Open abhi-bit opened 9 years ago
After I flipped to using goleveldb, index size on disk has dropped to 2x - 3x bucket mem_used. Also with goleveldb indexing is very noticeably faster compared to default boltdb option. It might make sense to have goleveldb as default kvstore(Note: I haven't tested anything else beside boltdb)
OK, I don't see any arrays. How big is the index? Is it possible to share it with me somehow?
BoltDB based indexes were 592MB in size and levelDB based are 134MB(bucket me_used 64MB). You're asking for raw index files from disk or bucket data?

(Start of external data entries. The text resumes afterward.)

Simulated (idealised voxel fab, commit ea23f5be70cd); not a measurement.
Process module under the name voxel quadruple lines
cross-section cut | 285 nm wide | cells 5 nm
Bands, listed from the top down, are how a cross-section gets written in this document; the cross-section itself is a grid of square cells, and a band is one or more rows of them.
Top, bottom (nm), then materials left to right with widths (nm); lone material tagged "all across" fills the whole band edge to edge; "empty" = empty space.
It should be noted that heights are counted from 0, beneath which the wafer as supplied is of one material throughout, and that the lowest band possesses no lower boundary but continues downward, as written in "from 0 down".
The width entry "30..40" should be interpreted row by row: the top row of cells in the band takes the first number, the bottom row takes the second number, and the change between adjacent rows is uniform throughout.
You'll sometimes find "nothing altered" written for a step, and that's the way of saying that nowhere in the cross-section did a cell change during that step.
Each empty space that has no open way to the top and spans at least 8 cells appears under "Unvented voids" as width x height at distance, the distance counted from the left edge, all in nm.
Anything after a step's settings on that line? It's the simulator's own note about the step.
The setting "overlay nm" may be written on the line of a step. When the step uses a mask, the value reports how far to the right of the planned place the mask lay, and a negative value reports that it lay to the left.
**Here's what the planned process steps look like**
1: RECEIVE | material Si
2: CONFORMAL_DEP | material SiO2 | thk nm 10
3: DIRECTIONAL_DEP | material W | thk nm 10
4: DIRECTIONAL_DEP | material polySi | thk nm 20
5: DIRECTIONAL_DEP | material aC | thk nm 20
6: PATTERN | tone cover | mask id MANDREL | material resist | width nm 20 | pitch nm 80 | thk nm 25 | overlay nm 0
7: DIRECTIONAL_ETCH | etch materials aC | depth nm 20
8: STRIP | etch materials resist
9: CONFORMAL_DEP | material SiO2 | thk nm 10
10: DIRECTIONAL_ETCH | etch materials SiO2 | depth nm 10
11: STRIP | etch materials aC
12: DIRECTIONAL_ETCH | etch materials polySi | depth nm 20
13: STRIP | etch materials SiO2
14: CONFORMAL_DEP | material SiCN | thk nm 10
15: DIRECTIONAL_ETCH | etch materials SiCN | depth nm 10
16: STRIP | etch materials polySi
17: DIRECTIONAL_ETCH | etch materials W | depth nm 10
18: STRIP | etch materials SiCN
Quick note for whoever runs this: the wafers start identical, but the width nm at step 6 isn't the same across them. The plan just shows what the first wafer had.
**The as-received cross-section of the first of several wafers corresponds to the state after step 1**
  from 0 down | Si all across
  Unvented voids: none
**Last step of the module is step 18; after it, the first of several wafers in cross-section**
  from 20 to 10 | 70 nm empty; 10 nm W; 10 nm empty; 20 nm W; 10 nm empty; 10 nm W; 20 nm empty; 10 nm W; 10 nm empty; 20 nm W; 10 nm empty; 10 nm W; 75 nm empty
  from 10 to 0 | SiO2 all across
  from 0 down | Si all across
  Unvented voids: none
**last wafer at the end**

Well, with the Bleve index I should be able to reproduce the error and figure out which field in which document it was trying to highlight. I understand it contains some customer sensitive data, so if there is some secure way for me to download it that would be ideal.
Passed details over mail
Figured this might a good bug to cross-link as it has some (admittedly old) advice: https://github.com/couchbaselabs/cbft/issues/11
3 types of documents in this bucket(webnutshell), redacted some confidential customer info:
cluster_blob: https://gist.github.com/abhi-bit/6bbbcac3ff75d20b0e00 node_blob: https://gist.github.com/abhi-bit/a8892159fd684c510fb6 customer_blob: https://gist.github.com/abhi-bit/62882eae79602bcda77c
Also, I've noticed the ratio of cbft index files vs bucket mem_used to grow as bucket dataset size grows. From an earlier deployment experience, I've seen a bucket using ~1G in memory created indexes of size 190GB on disk - I've kick started indexing against that bucket couple of days back, will share numbers once the indexing is complete there.